This is a repo for our paper "Self-training from Self-memory in Data-to-text Generation". We test our self-training models over two datasets, DART and E2E NLG.
If you want to check examples of other NLG datasets, see https://quest.ms.mff.cuni.cz/nlg/tabgenie.
- Python >= 3.8.x
- transformers >= 4.30.2
- torch >= 2.0.1+cu117 (not sure with previous versions)
We train our models on "t5-base" (without prefixes), "facebook/bart-base", and "google/flan-t5-base" on Windows, using Git Bash. All self-memory training methods only rely on "t5-base". We adapt the evaluation of DART and E2E NLG from two original packages (https://github.com/Yale-LILY/dart/tree/master/evaluation and https://github.com/tuetschek/e2e-metrics). Furthermore, we cut off the evaluation on several metrics due to errors. We also offer our evaluation version, which can be found in the file metrics.py.

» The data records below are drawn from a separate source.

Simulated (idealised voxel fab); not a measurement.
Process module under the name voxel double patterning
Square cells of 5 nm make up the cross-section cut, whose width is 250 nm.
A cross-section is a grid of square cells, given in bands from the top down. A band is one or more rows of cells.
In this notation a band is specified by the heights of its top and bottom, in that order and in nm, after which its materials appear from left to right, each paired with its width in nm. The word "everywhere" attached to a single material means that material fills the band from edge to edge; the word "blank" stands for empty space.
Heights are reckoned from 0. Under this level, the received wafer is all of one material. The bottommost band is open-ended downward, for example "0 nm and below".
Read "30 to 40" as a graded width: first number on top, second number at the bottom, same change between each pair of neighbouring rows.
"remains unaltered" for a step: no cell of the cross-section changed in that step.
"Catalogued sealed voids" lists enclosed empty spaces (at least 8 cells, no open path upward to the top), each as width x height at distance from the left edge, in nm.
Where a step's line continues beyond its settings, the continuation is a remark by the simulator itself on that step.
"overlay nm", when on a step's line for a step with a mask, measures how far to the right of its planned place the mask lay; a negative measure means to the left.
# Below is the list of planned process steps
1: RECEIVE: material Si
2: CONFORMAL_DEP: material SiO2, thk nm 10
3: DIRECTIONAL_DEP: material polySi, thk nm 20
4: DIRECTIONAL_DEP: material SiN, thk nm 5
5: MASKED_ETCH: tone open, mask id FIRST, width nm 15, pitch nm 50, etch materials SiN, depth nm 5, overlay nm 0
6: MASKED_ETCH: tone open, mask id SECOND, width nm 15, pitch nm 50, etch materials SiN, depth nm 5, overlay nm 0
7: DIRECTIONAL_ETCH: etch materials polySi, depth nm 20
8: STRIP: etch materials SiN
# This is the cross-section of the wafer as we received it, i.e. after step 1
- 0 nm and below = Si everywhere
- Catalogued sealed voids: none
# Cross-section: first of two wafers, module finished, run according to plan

Here is the list of training parameters:
- mode: train/test/generate
- epoch: the number of epochs
- batch_size: the size of batch
- train_file, var_file, test_file: URLs of training, validation, and test files
- decoding_type: greedy
- output_dir: the location of trained models
- dataset_name: the name of datasets (dart/e2e)
- source_prefix: helpful for T5 models. We DO NOT use prefixes such as "summarize: " in the experiments
- source_column, target_column: specify the fields of input and output in the training, validation, and test sets
- train_percent: the ratio of self-train data (30%).
- merge_new_data: merge self-memory with new data (1) or no merge self-memory with new data (0)
- self_train_t2d: self-train the T2D model
- same_data: train on the fixed data (1) or the random data (0)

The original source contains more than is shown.